- The Washington Times - Saturday, March 27, 2004

Top Republicans are seeking to declassify testimony given by former White House counterterrorism adviser Richard A. Clarke in 2002, saying it directly contradicts his recent attack on the Bush administration’s handling of the war on terror.

“Mister Clarke has told two entirely different stories under oath,” Senate Majority Leader Bill Frist, Tennessee Republican, said in a speech yesterday.

Mr. Frist said declassifying the testimony Mr. Clarke gave in July 2002 before a joint congressional inquiry by the House and Senate intelligence panels into the September 11, 2001, terrorist attacks will “permit an examination of Mister Clarke’s two different accounts.”

Mr. Frist said Mr. Clarke’s 2002 testimony was “effusive in his praise for the actions of the Bush administration” and included comments about how the administration actively sought to address the threat posed by al Qaeda during the first seven months of Mr. Bush’s time in office.

Democrats blasted the effort as part of “the Republican attack machine,” although some agreed to the declassification.

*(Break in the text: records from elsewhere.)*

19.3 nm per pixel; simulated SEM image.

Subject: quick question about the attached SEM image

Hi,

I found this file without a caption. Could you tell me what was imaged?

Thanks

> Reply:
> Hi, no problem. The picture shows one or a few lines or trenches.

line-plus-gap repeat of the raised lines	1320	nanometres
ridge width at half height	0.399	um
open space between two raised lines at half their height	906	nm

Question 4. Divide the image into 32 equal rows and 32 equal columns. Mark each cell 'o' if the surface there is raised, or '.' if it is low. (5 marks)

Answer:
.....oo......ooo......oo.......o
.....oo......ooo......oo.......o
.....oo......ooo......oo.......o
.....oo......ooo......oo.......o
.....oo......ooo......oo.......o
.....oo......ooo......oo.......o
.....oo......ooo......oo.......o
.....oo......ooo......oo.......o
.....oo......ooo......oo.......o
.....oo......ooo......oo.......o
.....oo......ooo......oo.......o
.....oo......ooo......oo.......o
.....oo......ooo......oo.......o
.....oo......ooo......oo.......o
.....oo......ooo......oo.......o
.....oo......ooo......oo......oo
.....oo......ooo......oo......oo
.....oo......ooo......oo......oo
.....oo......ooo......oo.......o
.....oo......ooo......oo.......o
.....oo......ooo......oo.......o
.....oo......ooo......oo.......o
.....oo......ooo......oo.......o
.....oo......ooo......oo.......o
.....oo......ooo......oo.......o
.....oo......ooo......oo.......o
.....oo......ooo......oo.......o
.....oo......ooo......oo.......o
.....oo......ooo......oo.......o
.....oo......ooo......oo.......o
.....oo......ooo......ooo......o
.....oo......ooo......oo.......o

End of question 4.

Former Senate Select Committee on Intelligence Chairman Bob Graham, Florida Democrat, supported the declassification of all of Mr. Clarke’s testimony and suggested even more documents should be declassified, including Mr. Clarke’s January 2002 al Qaeda plan.

“To the best of my recollection, there is nothing inconsistent or contradictory in that testimony and what Mister Clarke has said this week,” Mr. Graham said.

The current top Democrat on the Senate intelligence panel agreed with Mr. Graham, but said the Republicans’ efforts show they are scared.

“It clearly shows that this administration is terrified by the statements of a 30-year veteran of counterterrorism who worked for three Republican administrations,” said Sen. John D. Rockefeller IV of West Virginia, top Democrat on the Senate intelligence panel.

Mr. Clarke, the former national coordinator for counterterrorism in the Clinton and Bush administrations, sharply criticized the Bush administration in a book published this week, “Against All Enemies,” and in testimony Wednesday before the National Commission on Terrorist Attacks Upon the United States. The commission is examining how the Clinton and Bush administrations dealt with al Qaeda before the September 11 attacks.

Mr. Clarke told the commission that senior Bush administration officials ignored his warnings about al Qaeda’s threat in the first seven months of the administration. He said while he viewed the threat as an urgent problem, “I don’t think it was ever treated that way” by the Bush administration.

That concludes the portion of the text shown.